Bug 1677689

Summary: Etcd cluster "etcd": 100% of requests for Watch failed on etcd instance <ETCD>:2379. grpc_service="etcdserverpb.Watch"
Product: OpenShift Container Platform Reporter: Josh Foots <jfoots>
Component: EtcdAssignee: Dan Mace <dmace>
Status: CLOSED WONTFIX QA Contact: ge liu <geliu>
Severity: high Docs Contact:
Priority: high    
Version: 3.11.0CC: aos-bugs, apaladug, bhershbe, chris.liles, dahernan, dkulkarn, dmace, dyocum, erich, fkrohn, hgomes, ibazulic, jokerman, krohn, ksalunkh, lcosic, lukasz.czarnota, mfojtik, mirollin, mjahangi, mmccomas, rvokal, sauchter, sbatsche, simon, sreber, ssadhale, steven.barre, vjaypurk, wking, wlewis
Target Milestone: ---   
Target Release: ---   
Hardware: x86_64   
OS: Linux   
Whiteboard: LifecycleFrozen
Fixed In Version: Doc Type: If docs needed, set a value
Doc Text:
Story Points: ---
Clone Of:
: 1772446 (view as bug list) Environment:
Last Closed: 2021-09-15 18:33:38 UTC Type: Bug
Regression: --- Mount Type: ---
Documentation: --- CRM:
Verified Versions: Category: ---
oVirt Team: --- RHEL 7.3 requirements from Atomic Host:
Cloudforms Team: --- Target Upstream Version:
Embargoed:
Bug Depends On:    
Bug Blocks: 1701154, 1772446    
Attachments:
Description Flags
EtcdHighNumberOfFailedGRPCRequests alerts are shown after enabling etcd monitoring
none
silence.png
none
silence-example none

Description Josh Foots 2019-02-15 15:20:33 UTC
Description of problem:

Following alert is seen in logs:
Etcd cluster "etcd": 100% of requests for Watch failed on etcd instance <ETCD>:2379.
grpc_service="etcdserverpb.Watch"


How reproducible:

Very

Steps to Reproduce:
1. Follow https://docs.openshift.com/container-platform/3.11/install_config/prometheus_cluster_monitoring.html#configuring-etcd-monitoring
2.
3.

Actual results:

Message is logged even though etcd cluster is healthy and there are no issues

Expected results:

For there to be an actual problem if a message like this is logged

Additional info:

This issue was opened upstream at https://github.com/openshift/origin/issues/20311

Comment 1 Junqi Zhao 2019-02-20 07:40:29 UTC
Created attachment 1536598 [details]
EtcdHighNumberOfFailedGRPCRequests alerts are shown after enabling etcd monitoring

Comment 2 Frederic Branczyk 2019-02-20 09:05:01 UTC
This doesn't appear to be a problem with the monitoring parts, but rather etcd incorrectly increasing the metric for this particular case. Following origin issue, there is the linked issue https://github.com/etcd-io/etcd/issues/10289, according to which the etcd team is already looking into this.

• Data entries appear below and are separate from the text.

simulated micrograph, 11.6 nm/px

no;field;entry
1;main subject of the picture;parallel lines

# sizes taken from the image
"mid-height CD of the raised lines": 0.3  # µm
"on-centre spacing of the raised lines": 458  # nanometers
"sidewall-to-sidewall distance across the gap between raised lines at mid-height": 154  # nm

On monitoring side, I would prefer to keep this alert for all the other endpoints to be monitored, in order to not get notified about these, I recommend silencing this particular alert with the label selectors grpc_method="Watch" and grpc_service="etcdserverpb.Watch". The silence can then be lifted when the etcd parts are fixed.

Moving this to the masters component, which etcd is part of.

Comment 3 Sam Batschelet 2019-03-05 13:00:33 UTC
Yes this has been something in limbo, I will take over of the etcd issue and resolution.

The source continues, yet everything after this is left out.